The financial system will be sorely tested by the UK's economic meltdown

Posted by Ed 9 mths ago

Small businesses, private equity firms, borrowers and major banks are all on the line

We are already at 10pc. We may soon be at 12pc. And before long we may well hit 15pc or perhaps even a genuinely scary 20pc. We have already seen signs this week that inflation has started to soar out of control, that the Bank of England has lost control of prices, and that the Government is floundering around with little idea how to respond.

Right now, most of the discussion around that is about how ordinary people will cope with the cost of living, and of course that is a huge issue. But there is something else to worry about. Sustained high inflation could trigger a financial crisis as well.
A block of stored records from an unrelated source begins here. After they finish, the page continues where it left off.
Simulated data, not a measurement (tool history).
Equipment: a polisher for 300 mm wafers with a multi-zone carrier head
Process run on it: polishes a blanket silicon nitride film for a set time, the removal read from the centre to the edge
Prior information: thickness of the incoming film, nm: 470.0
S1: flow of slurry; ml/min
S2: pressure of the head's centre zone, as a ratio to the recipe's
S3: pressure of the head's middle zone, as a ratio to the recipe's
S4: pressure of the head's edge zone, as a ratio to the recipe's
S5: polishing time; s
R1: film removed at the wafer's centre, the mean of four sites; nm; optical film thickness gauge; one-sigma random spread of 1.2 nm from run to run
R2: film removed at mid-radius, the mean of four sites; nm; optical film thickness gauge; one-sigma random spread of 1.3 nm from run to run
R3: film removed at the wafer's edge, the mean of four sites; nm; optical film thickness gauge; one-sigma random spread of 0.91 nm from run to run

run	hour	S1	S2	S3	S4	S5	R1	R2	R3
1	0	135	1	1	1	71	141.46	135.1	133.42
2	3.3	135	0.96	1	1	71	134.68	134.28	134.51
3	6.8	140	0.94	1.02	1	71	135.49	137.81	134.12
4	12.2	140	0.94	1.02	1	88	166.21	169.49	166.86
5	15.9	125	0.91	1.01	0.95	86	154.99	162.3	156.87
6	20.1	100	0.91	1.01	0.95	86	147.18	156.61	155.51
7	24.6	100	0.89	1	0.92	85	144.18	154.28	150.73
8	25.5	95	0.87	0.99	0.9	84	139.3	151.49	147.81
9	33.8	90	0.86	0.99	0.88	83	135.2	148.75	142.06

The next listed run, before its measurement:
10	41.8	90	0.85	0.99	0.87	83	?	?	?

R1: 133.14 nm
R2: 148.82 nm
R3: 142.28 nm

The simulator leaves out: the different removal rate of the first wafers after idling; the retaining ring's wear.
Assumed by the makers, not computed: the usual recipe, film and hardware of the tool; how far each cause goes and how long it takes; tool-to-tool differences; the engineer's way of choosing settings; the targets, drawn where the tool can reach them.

When prices start to gallop ahead at the rate they are right now that will inevitably impact the financial system. Like how? Lots of small business will close, jeopardising the loans banks have made to them; the private equity industry’s mountains of debt will be unaffordable; a slice of the one in five mortgages still on variable rates will default; and bank balance sheets, which have not been tested for such extreme price rises, will be stretched to breaking point.

In the hyper-inflation of the 1970s we had the secondary banking crisis, and in the milder inflationary surge of the early 1990s we saw a wave of financial collapses. We shouldn’t kid ourselves that this time will be any different – and it may well be a whole lot worse.

It may have only been a modest increase, but the 10.1pc inflation rate recorded this week was still psychologically important. We are now into double digit annual price rises. It will be higher still over the next few months. True, with the oil price falling, and wheat prices coming down as shipments from Ukraine start to flow again, inflation may well ease some time in the new year.

It will help a lot when the big jump in oil prices earlier this year drops out of the annualised indices. Even so, we can expect a lot more pain ahead, and with real interest rates still at record lows (UK rates should really be at 12pc by now just to be neutral) we could well be facing an inflationary spiral.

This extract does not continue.